Metadata-Version: 2.4
Name: pytater
Version: 0.1.0
Summary: Offline speech to text using VOSK. Based on nerd-dictation.
Author-email: Campbell Barton <ideasman42@gmail.com>, Paul Hartman <contact@paulhartman.dev>
Maintainer-email: Paul Hartman <contact@paulhartman.dev>
License-Expression: GPL-2.0-or-later
Project-URL: Homepage, https://github.com/paul-c-hartman/pytater
Project-URL: Repository, https://github.com/paul-c-hartman/pytater
Project-URL: Issues, https://github.com/paul-c-hartman/pytater/issues
Keywords: voice,dictation,vosk,speech-to-text,speech,text
Classifier: Operating System :: POSIX :: Linux
Classifier: Programming Language :: Python :: 3
Classifier: Topic :: Adaptive Technologies
Classifier: Topic :: Multimedia :: Sound/Audio :: Conversion
Classifier: Topic :: Multimedia :: Sound/Audio :: Speech
Requires-Python: >=3.6.2
Description-Content-Type: text/markdown
License-File: LICENSE
Requires-Dist: platformdirs>=2.4.0
Requires-Dist: vosk>=0.3.45
Dynamic: license-file

# Pytater

*Offline Speech to Text for Linux.*

> [!IMPORTANT]
> This project is a fork of [ideasman42's Nerd Dictation](https://github.com/ideasman42/nerd-dictation)--where the original is a script meant for easy hacking, this is a full-fledged Python package, meant to provide vastly simpler setup and a Python API on top of the original CLI.

See [demo video](https://www.youtube.com/watch?v=T7sR-4DFhpQ) (from ideasman42).
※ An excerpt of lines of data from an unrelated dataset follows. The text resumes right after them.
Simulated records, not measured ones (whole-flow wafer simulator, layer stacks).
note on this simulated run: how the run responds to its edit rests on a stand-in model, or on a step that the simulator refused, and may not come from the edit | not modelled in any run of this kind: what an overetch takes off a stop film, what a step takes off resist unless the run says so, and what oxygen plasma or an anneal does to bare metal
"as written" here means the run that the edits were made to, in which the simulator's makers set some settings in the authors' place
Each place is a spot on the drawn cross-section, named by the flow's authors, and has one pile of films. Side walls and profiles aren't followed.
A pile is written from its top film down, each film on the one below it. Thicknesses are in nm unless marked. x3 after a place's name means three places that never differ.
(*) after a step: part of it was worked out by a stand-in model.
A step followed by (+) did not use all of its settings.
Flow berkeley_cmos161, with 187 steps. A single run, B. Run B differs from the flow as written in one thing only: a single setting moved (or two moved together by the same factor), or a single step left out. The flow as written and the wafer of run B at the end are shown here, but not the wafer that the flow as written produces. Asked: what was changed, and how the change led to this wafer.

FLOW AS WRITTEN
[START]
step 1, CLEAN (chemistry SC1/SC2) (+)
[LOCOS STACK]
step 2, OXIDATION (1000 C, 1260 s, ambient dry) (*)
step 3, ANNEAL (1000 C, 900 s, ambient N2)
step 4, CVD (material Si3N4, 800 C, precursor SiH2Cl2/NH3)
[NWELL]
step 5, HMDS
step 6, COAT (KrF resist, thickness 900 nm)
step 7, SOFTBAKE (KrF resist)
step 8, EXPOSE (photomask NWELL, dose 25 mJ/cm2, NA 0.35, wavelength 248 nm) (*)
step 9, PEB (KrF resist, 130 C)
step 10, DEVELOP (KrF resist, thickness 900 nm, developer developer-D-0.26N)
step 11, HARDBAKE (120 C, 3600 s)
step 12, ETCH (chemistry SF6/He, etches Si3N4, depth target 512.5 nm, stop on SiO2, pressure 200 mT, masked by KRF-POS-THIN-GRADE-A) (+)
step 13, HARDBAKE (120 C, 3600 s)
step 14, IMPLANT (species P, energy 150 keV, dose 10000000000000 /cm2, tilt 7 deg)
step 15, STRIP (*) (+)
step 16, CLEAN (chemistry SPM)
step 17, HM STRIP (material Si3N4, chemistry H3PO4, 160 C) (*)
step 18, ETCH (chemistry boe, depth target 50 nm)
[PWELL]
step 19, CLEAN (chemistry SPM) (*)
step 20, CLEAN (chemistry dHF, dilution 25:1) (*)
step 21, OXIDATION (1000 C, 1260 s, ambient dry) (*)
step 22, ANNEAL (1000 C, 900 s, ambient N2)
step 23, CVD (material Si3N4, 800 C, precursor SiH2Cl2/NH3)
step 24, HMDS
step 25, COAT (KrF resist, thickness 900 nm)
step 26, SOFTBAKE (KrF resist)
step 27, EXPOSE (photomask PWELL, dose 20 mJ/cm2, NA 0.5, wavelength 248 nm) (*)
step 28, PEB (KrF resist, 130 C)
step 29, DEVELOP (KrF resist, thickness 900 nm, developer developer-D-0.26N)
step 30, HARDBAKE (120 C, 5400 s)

This is a utility that provides simple access speech to text for using in Linux
without being tied to a desktop environment, using the excellent [VOSK-API](https://github.com/alphacep/vosk-api).

_**Simple to set up**_  
   &nbsp;&nbsp;&nbsp;Pytater can be installed with a single command ~~from PyPi~~ (coming soon).  
_**Configurable**_  
   &nbsp;&nbsp;&nbsp;Configure pytater using config files, environment variables, or the Python API (partially complete).  
_**Zero Overhead**_  
   &nbsp;&nbsp;&nbsp;As pytater is activated manually, there are no background processes.

## Usage

It is suggested to bind begin/end/cancel to shortcut keys.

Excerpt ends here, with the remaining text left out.